Rumours that Houston oilfield service company McDermott International is engaged in bankruptcy talks with lenders sent the company’s stock price plummeting by as much as two-thirds of its value after the close of market on Monday.
In a Monday afternoon post, the Wall Street Journal reported that McDermott is preparing to file for Chapter 11 over the next few weeks and that a group of lenders led by the New York investment firm HPS Investment Partners and Boston hedge fund operator Baupost Group are in talks to provide the struggling Houston company with a loan of around $2 billion to maintain operations during bankruptcy.
Official from McDermott, HPS Investment Partners and Baupost Group declined to comment.
Traded on the New York Stock Exchange under the ticker symbol MDR, McDermott’s stock was trading at $1.62 per share just before 3 p.m. Monday. Stock prices fell down as low as 60 cents per share in 20 minutes time and has since been seesawing at or below $1.01 per share.
McDermott’s stock had been trading at less than $1 per share since early November prompting the New York Stock Exchange to issue a delisting warning that gave the company six months to get its stock price back above that threshold.
Shares of McDermott returned above the $1 per share threshold two weeks and had managed to stay there until Monday’s market rumours.
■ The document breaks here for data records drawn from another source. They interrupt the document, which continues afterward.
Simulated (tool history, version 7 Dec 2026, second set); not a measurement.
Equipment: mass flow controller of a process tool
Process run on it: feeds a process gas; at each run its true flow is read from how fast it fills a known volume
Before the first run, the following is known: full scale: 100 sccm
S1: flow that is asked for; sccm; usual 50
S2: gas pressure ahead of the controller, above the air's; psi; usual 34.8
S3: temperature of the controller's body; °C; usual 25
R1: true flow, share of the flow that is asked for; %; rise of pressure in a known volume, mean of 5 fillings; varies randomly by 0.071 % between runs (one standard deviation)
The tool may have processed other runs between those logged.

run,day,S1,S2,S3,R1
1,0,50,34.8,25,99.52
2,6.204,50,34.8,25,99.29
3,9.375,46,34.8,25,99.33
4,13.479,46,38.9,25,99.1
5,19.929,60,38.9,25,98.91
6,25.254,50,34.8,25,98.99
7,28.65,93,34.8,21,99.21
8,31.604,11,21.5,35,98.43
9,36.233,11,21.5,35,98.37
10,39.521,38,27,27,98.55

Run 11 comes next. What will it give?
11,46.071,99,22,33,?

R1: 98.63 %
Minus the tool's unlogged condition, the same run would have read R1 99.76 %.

The stock price fall was the latest in a series of troubles for McDermott. The company’s stock was trading just below $6 per share in mid-September when market rumours that the company had contracted the services of a bankruptcy advisory firm also sent prices plunging.
The company later posted an eye-popping $1.9 billion loss during the third quarter, which was mostly attributed to $1.5 billion in impairments related to its recent stock price plunge and cost overruns on at least six projects in North, Central and South America.